DISCOMFORT
Performative infrastructure, 2024
The project discomfort questions the protocols and mechanisms through which a commonly shared notion of body comfort has been established via climate, materiality and bodily occupation. It’s spatial, material and symbolic relationships have been studied in order to provoke a debate on how our commonly shared perception of comfort harms us from exploring alternative ways of living together.
Historically, we can find canonical examples of Le Corbusier’s Modulor and its proportions based on the golden number, as well as in Ernst Neufert’s Architects’ Data, providing all necessary standardized dimensions to all scales of design, which rescues the problem of comfort from individual complexity. However, accepting this comfort was seen as accepting a hegemonic power which manipulates our body. The project challenges the role of infrastructure and proposes that an uncomfortable space can be a pleasurable space. The final outcome of the performative installation speaks about our “illegitimate” needs and unofficial narratives.

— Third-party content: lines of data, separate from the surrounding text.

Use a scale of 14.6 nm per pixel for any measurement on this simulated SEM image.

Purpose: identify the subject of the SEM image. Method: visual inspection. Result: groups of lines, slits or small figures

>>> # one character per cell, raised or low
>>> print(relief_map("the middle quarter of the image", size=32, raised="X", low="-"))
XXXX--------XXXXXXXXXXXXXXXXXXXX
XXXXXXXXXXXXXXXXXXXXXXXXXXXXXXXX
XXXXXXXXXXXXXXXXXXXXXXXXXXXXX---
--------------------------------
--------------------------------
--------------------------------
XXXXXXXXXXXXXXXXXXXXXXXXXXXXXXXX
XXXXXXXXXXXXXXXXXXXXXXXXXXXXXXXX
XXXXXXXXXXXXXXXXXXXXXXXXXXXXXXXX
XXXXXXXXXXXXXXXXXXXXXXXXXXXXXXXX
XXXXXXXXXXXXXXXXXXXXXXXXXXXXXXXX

Technological developments have helped us to enhance our life. By doing so, the infrastructural components that allowed the house to become serviced, by its new artificial environment, became indispensable in our buildings. With the advent of the 20th century, techno- comfort was developed as a norm that the air, lighting, sound temperature in the space were precisely measured and standardized. We were force-feed a “physical comfort” portrayal of life where everyone was taught how to use their body and how to perceive the surrounding environment in the same way. However, comfort is generally presented as an objective parameter, it refers to a physical state rather than a psychological mode. Comfort differs from pleasure, making space for pleasure can be uncomfortable, unsettling and sometimes even triggering. Pleasure awakens new understandings of reality, while comfort numbs us and enders us passive participants in the way we interact with our surroundings.
Video Discomfort
The project is questioning the definition of “comfort” critically related to infrastructures, while also inviting audiences to explore the “undefined pleasure” with the rebuilt space. The final installation will challenge the preconceived image of “comfort” of infrastructures, investigates comfort’s relationship to aesthetics and the tension that occurs when an object can be visually or psychologically uncomfortable. The typology takes the inspiration from unusual body postures which refer to ballet gestures, through deconstructing, crushing and transforming the air ducts. The video will give the answer how performers explore pleasure through triggering a series of uncomfortable gestures. In the video, the installation will be presented as a transformable playground where performers explore the body limit and DIY their own body interactions: The tiresome bodily activations might stimulate hormone; A narrow and rugged space will be the perfect place to become lovers.